Sunday, July 12, 2009

Unexplored Childhood

There's an interesting piece in The New York Review of Books on Manhood for Amateurs: The Wilderness of Childhood.

It talks about the way children (and adults) like adventure stories, relating this to the fact that every person's childhood is an adventure through an unknown, only gradually discovered territory of land and relationships. So many children's stories are about children dealing with things in situations where adults are only marginally present, and an important part of progress through childhood is to live in and explore the adults-nominal world each child also inhabits at times in his or her life. (The title really foregrounds the idea that this is a boy's concern, but the text is more general, and I think applies to girls as well.)

I like the idea.

The article also laments the way that children no longer get to go outside and play as much in the U.S. because we're so worried about them eating dirt or being kidnapped or getting hit by cars. I've heard this concern before, and it does seem unfortunate. I spent a lot of time running around outside as a child, having bold adventures in what seemed like vast expanses of unexplored wilderness (ah, the cow pasture across the road! the fallow wheat fields!), and I remember those days fondly.

Kids should get outside sometimes, right?

The piece includes a grim tale of two children living on the same street a few houses apart who had never met, presumably because they never went outside to play and run up and down the street (although one can also imagine a blood feud between their parents, just to keep things lively).

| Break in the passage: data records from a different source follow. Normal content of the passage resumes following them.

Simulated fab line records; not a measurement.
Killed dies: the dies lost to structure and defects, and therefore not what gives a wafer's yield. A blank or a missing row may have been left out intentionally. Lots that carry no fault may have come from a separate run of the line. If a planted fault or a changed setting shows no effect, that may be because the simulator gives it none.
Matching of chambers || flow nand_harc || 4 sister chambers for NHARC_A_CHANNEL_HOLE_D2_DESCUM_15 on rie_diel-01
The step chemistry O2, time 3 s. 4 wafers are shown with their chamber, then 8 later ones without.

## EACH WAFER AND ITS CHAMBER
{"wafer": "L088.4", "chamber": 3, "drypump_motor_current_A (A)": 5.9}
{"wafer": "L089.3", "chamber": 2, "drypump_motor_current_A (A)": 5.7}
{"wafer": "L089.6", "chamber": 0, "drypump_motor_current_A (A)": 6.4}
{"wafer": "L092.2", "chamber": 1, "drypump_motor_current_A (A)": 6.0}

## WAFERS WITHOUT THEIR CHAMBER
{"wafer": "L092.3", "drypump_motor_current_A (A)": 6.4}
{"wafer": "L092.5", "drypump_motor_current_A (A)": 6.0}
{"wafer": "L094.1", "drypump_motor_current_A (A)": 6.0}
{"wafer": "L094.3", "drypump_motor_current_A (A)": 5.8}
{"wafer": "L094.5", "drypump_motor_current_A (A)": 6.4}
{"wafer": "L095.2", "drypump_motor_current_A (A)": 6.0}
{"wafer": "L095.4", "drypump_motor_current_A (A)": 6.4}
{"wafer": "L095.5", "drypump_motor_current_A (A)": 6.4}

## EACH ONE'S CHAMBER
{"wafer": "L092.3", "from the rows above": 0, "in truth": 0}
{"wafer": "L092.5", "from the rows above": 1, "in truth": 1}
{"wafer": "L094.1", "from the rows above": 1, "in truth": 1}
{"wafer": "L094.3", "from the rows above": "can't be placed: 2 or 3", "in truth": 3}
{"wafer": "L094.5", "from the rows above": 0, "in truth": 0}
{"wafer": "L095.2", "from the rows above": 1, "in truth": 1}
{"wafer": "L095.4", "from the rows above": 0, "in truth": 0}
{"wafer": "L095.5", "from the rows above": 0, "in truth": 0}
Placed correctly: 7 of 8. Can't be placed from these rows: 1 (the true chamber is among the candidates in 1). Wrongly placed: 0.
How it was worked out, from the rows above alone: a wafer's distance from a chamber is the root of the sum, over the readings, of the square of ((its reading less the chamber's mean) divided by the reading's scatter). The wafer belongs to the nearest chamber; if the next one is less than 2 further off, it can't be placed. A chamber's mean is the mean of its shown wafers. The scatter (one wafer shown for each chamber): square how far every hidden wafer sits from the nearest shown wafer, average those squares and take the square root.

The moral is, live next to unexplored wilderness and kick the kids out into it once in a while. Sadly, this is not that easy for many people.

Also, be sure to warn the kids about the dangers of getting eaten by mountain lions if you are out in the wilderness. This information from a study at UC Davis suggests that the old advice about holding your ground if you do see a mountain lion may be faulty: you might want to just run for it.